Research on Embodied AI

Personalized Instance-based Navigation

In the last years, the research interest in visual navigation towards objects in indoor environments has grown significantly. This growth can be attributed to the recent availability of large navigation datasets in photo-realistic simulated environments, like Gibson and Matterport3D. However, the navigation tasks supported by these datasets are often restricted to the objects present in the environment at acquisition time. Also, they fail to account for the realistic scenario in which the target object is a user-specific instance that can be easily confused with similar objects and may be found in multiple locations within the environment. To address these limitations, we propose a new task denominated Personalized Instance-based Navigation (PIN), in which an embodied agent is tasked with locating and reaching a specific personal object by distinguishing it among multiple instances of the same category. The task is accompanied by PInNED, a dedicated new dataset composed of photo-realistic scenes augmented with additional 3D objects. In each episode, the target object is presented to the agent using two modalities: a set of visual reference images on a neutral background and manually annotated textual descriptions. Through comprehensive evaluations and analyses, we showcase the challenges of the \shorttask task as well as the performance and shortcomings of currently available methods designed for object-driven navigation, considering modular and end-to-end agents.

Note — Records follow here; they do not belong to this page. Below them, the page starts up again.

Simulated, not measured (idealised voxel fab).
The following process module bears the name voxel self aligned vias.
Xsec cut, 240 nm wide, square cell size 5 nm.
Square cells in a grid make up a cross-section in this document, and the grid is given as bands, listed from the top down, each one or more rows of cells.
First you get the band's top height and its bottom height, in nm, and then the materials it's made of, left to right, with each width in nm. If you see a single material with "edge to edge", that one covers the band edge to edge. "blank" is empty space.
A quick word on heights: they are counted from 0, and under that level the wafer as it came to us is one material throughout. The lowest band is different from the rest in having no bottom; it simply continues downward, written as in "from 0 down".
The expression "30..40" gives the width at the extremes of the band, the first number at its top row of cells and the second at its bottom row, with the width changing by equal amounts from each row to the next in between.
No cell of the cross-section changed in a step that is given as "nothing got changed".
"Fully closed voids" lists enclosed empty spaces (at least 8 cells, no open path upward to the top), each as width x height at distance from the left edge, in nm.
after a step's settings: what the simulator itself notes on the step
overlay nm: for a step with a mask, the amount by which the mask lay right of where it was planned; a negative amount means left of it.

Embodied Vision-and-Language Navigation

Effective instruction-following and contextual decision-making can open the door to a new world for researchers in embodied AI. Deep neural networks have the potential to build complex reasoning rules that enable the creation of intelligent agents, and research on this subject could also help to empower the next generation of collaborative robots. In this scenario, Vision-and-Language Navigation (VLN) plays a significant part in current research. This task requires to follow natural language instructions through unknown environments, discovering the correspondences between lingual and visual perception step by step. Additionally, the agent needs to progressively adjust navigation in light of the history of past actions and explored areas. Even a small error while planning the next move can lead to failure because perception and actions are unavoidably entangled; indeed, "we must perceive in order to move, but we must also move in order to perceive". For this reason, the agent can succeed in this task only by efficiently combining the three modalities - language, vision, and actions.

Self-Supervised Navigation and Recounting

Advances in the field of embodied AI aim to foster the next generation of autonomous and intelligent robots. At the same time, tasks at the intersection of computer vision and natural language processing are of particular interest for the community, with image captioning being one of the most active areas. By describing the content of an image or a video, captioning models can bridge the gap between the black-box architecture and the user. In this project, we propose a new task at the intersection of embodied AI, computer vision, and natural language processing, and aim to create a robot that can navigate through a new environment and describe what it sees. We call this new task Explore and Explain since it tackles the problem of joint exploration and captioning. In this schema, the agent needs to perceive the environment around itself, navigate it driven by an exploratory goal, and describe salient objects and scenes in natural language. Beyond navigating the environment and translating visual cues in natural language, the agent also needs to identify appropriate moments to perform the explanation step.

Embodied Agents for Differences Discovery in Dynamic Environments

Imagine you have just bought a personal robot, and you ask it to bring you a cup of tea. It will start roaming around the house while looking for the cup. It probably will not come back until some minutes, as it is new to the environment. After the robot knows your house, instead, you expect it to perform navigation tasks much faster, exploiting its previous knowledge of the environment while adapting to possible changes of objects, people, and furniture positioning. As agents are likely to stay in the same place for long periods, such information may be outdated and inconsistent with the actual layout of the environment. Therefore, the agent also needs to discover those differences during navigation.

Acquisition of 3D Environments for Robotic Navigation

Matterport technology allows to create a “digital twin” of a physical indoor space. Thanks to the Matterport Pro2 camera, it is easy to acquire 3D information from an environment and to create a virtual space in which to train embodied agents. Thanks to this, the recently proposed Matterport3D dataset of spaces has attracted a lot of interest form the research community. Our aim is to acquire new environments, and we are particularly interested in places related with Italian Cultural Heritage. In this project, we present the 3D reconstruction of the Galleria Estense of Modena.